Memorial service held for Reading headteacher Ruth Perry
More than four hundred family, friends and former colleagues gathered in Reading town centre
Last updated 22nd May 2023
A memorial service has been held for Ruth Perry the Reading headteacher who took her own life while waiting for a negative OFSTED inspection report to be published.
More than 400 friends, family and former colleagues and pupils gathered at the concert hall in Reading's old town hall to hear tributes to the popular Caversham Primary headteacher.
Her sister Julia Waters said:
"It's the first time since Ruth's death in January that we've been able to gather as a broader family but also with Ruth's friends and colleagues past and more recent and with a large number of her former pupils as well to share our memories of Ruth of what she mean't to us and how she influenced all our lives for the better and how we miss her."
Pupils from Caversham Primary sang the S Club 7 song 'Reach for the stars' during the memorial which included tributes from friends and former colleagues from throughout her life and career.
Along with the tributes were readings music was played from The Cure with 'Friday I'm in Love' and Van Morrison 'Brown Eyed Girl'.

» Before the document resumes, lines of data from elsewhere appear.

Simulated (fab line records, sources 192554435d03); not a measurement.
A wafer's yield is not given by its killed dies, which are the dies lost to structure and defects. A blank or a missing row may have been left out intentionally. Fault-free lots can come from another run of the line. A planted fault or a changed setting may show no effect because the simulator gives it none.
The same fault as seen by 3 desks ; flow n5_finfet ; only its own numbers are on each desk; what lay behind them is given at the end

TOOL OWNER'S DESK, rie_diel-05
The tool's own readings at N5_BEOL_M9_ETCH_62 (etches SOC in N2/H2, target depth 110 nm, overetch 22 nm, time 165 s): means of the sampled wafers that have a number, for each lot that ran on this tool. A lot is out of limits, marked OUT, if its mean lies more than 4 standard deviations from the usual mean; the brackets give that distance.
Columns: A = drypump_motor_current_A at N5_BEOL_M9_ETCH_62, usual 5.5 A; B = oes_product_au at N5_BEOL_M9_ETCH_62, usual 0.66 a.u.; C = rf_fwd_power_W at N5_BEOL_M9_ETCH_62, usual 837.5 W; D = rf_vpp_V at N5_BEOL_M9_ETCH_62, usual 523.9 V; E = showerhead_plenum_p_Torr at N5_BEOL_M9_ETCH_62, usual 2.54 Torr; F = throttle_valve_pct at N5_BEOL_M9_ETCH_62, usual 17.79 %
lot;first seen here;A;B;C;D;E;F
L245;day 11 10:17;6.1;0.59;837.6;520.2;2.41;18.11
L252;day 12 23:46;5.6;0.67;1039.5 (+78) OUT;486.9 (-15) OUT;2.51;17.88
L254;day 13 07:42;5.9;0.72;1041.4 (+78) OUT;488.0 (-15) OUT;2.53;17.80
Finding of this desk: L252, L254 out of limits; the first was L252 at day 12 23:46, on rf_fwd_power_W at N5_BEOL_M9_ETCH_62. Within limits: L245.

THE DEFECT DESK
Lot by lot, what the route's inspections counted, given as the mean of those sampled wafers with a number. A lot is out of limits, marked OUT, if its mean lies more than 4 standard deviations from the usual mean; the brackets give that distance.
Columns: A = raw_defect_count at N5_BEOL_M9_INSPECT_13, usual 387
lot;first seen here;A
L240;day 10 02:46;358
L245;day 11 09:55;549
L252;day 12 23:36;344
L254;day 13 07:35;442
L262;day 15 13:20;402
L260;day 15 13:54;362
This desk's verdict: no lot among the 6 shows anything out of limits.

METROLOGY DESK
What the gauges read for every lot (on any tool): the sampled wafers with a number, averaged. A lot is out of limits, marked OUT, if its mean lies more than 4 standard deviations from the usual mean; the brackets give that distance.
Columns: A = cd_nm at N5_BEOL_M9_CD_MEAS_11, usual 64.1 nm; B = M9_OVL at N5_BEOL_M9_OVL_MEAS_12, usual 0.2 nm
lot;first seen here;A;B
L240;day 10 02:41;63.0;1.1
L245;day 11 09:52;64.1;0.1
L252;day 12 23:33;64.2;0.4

Julia says her sister was so much more than a one-word Ofsted judgement:
"A one-word completely inaccurate and meaningless judgement that everyone here can vouch has to be corrected. Ruth was exceptional she was lovely she was unpretentious she was fun she was an amazing individual and I'm not just saying that because she was my sister and I loved her all the people who are here today and so many more are going to say that. The world was a better place with Ruth in it and a poorer place without her in it but yes that Ofsted judgement was a kick in the teeth and an insult to everybody here as well as my sister."
Julia is campaigning to get Ofsted to change the one-word judgement system. She added:
"Ruth wasn't the first teacher to take he own life because of an Ofsted inspection but she must be the last. The Ofsted and the Dept of Education refusal to countenance that they might have played any part in all of those deaths is just insulting, deeply hurtful and irresponsible they have a duty of care to those people who give their love and care to looking after the nation's children you can't do that if you yourself are terrorised, traumatised and worn down and to deny that Ofsted have anything to do with what quite frankly is a mental health crisis for the teaching profession is insensitive, irresponsible and deeply hurtful."
A meeting is due to take place in the coming week with the education secretary where Julia will share her concerns.
An inspection report published on Ofsted’s website in March found Ms Perry’s school to be “good” in every category apart from leadership and management, where it was judged to be “inadequate”.
An Ofsted spokesman has previously said: “Our inspections are first and foremost for children and their parents, looking in depth at the quality of education, behaviour, and how well and safely schools are run.
“We always want inspections to be constructive and collaborative and in the vast majority of cases school leaders agree that they are.”